Until late spring, the United States had been pleased with the expansion of government control over a growing number of “administrative areas” that had once been war-torn parts of Angola or UNITA-held territory. But that too has virtually ceased, the officials said. The peace first began to crumble during May fighting between former rebels and government forces around Lunda Norte province in the northeast.

The Security Council this week called for UNITA to take “irreversible and concrete steps immediately to fulfill its obligations,” including three specific actions to get the peace accord back on track. Among them, demilitarizing its rebel forces, cooperating with government expansion and transforming its radio station into a nonpartisan media outlet.

Information supplied by UNITA on its troop strength and the activities of its radio station also have been rejected recently as inadequate or inaccurate.

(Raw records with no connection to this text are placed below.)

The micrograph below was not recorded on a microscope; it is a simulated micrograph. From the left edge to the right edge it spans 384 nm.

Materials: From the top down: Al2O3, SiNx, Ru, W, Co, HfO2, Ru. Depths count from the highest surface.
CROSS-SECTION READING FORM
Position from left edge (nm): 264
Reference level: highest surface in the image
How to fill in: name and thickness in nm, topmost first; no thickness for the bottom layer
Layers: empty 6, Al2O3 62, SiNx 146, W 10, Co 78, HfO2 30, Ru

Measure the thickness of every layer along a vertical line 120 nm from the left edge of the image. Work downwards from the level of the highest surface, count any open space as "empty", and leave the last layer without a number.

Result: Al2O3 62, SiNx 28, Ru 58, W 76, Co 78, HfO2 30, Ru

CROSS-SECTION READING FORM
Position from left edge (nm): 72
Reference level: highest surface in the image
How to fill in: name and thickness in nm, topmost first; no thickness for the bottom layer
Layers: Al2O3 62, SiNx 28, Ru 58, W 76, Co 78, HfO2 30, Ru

U.N. Secretary-General Kofi Annan has been asked to report back to the Security Council by Aug. 15, when new sanctions will be considered. The U.N. effort to bring peace to Angola had cost about $1 million a day to support troops and staff until the world body decided last month to replace peacekeepers with unarmed observers.

Savimbi has been under a limited arms and oil embargo since 1993.

Under the terms of the peace accords, Savimbi has a government-paid position as Angola’s official opposition. But he has refused to go to Luanda and failed to stay within the parameters of the job description or to live up to pledges this year to demilitarize troops--the most recent promise having been made last month, according to the U.S. and U.N. officials.